EIGHT UK schools send more students to Oxbridge than three-quarters of all schools and colleges put together, new figures show.

Analysis by social mobility charity The Sutton Trust showed the unnamed eight schools sent 1,310 pupils to Oxford and Cambridge universities between 2015 and 2017, while 2,894 other institutions sent just 1,220 students combined.

The report, entitled Access to Advantage, also found 42 per cent of Oxbridge places go to independent school students, even though just seven per cent of the population attend a private school.

The Sutton Trust said high levels of additional, specialist support at independent schools could explain the disparity and called for action to correct the 'patchwork of higher education guidance and support'.

Founder Sir Peter Lampl said: "All young people, regardless of what area they grow up in, or what school they go to, should have access to high-quality personal guidance that allows them to make the best informed choices about their future.

"The admissions process also needs to change. We have made the case for giving poorer students a break through contextual admissions, but we also need universities to make it clear what grades these students need to access courses."

Access to Advantage also found independent school pupils are seven times more likely to gain a place at Oxford or Cambridge compared to those in non-selective state schools, and more than twice as likely to take a place at Russell Group institutions.

The Russell Group represents 24 leading UK universities, including Oxford and Cambridge.

The report also discovered 21 per cent of higher education applications from independent schools are for Oxford or Cambridge, compared to just five per cent at comprehensive schools and four per cent at sixth form colleges.

Meanwhile, almost 23 per cent of students in independent schools in the top fifth of schools for exam results applied to Oxbridge, compared to only 11 per cent of students in comprehensives in the same high-achieving group of schools.

The study also found around six per cent of applicants from the South East, South West, London and east of England went to Oxbridge, while only three to four per cent of those from the North or the Midlands got in.

Several parts of the country had two or fewer acceptances to Oxbridge from state non-selective schools across the three years.

The Russell Group said it was working hard to improve social mobility.

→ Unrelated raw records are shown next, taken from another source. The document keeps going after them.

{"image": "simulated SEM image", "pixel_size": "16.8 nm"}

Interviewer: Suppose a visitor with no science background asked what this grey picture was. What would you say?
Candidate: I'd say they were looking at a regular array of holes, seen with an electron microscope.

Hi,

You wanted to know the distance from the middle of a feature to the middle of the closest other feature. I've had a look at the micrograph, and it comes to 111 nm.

Chief executive Dr Tim Bradshaw said: "Russell Group universities believe strongly in the transformative power of higher education.

"We want to recruit students with potential and drive, regardless of background.

"There has been progress in recent years but today's research underlines that this remains a big challenge.

"The root causes of under-representation are complex and solving them is a shared social mission, bringing together universities, schools, families and the Government."